Experts and the EPA recommend mitigation for indoor levels higher than 4 pCi/l. It’s difficult and not especially cost effective to reduce levels below 2 pCi/l. Levels between 2 and 4 pCi/l are a grey area: if smokers or young children live in the house, err on the side of mitigation. Due to settling, newly built homes may require phased mitigation unless mitigation systems were installed during construction.
Fortunately, radon gas concentrations disperse quickly with good ventilation and there are several active and passive methods to prevent the gas from entering your home. Depending on a variety of factors, mitigation system installation costs average just under $1,500 nationally, but can be more expensive. A certified mitigation expert will test and inspect your home before offering specific recommendations and quoting a price.
The Department of Housing and Urban Development offers a 203(k) mortgage financing program to buy and repair a new home. If eligible costs are $5,000 or more—not just radon mitigation, any qualified improvements— residential buyers can finance the expense.
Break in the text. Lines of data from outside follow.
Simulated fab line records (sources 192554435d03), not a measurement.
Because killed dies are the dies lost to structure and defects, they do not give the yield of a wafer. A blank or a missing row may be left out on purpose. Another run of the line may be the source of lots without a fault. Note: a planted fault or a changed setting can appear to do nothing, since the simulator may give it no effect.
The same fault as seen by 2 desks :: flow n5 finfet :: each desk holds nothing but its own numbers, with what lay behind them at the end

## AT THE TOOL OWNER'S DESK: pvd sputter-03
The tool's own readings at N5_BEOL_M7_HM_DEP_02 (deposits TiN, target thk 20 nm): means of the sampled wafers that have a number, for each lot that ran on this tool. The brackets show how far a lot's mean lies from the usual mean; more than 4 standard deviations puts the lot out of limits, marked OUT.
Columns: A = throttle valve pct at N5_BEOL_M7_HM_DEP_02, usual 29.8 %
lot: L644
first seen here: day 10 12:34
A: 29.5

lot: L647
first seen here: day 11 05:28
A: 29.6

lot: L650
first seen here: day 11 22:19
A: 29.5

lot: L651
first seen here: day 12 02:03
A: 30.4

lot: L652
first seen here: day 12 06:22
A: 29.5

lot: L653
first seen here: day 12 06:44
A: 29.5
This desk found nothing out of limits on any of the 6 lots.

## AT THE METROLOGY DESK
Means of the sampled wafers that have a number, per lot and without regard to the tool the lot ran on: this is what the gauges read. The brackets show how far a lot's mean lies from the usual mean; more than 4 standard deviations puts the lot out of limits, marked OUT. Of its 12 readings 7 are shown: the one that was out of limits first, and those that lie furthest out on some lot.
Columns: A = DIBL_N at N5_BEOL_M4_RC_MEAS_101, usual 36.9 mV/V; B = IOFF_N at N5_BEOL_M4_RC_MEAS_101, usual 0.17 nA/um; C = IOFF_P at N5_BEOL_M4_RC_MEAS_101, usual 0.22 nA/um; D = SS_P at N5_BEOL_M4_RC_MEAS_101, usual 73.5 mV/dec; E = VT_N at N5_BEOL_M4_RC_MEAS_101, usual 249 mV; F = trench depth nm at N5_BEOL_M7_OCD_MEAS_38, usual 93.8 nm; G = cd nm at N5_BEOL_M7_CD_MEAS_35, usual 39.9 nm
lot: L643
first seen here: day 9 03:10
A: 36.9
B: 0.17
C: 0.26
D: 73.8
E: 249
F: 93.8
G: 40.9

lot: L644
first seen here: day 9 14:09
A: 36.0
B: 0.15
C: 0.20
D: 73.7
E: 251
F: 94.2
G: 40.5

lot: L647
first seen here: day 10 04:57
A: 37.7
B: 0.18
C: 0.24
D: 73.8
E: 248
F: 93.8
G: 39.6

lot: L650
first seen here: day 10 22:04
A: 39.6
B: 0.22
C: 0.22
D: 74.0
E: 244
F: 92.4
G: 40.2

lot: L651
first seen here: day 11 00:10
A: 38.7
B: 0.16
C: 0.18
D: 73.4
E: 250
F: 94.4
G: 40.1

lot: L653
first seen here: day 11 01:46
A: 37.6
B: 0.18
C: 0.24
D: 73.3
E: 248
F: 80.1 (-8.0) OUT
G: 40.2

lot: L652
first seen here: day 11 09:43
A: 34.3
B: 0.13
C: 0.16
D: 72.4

HUD also makes Community Development Block Grants at a local level, as well as Environmental Justice Grants to local organizations or tribal governments representing people of color and low-income communities.
If you already own a home that needs mitigation, home equity loans can help defray costs. Radon systems are far more affordable than you might guess, however, and the added benefits of installing one make it well worth the investment.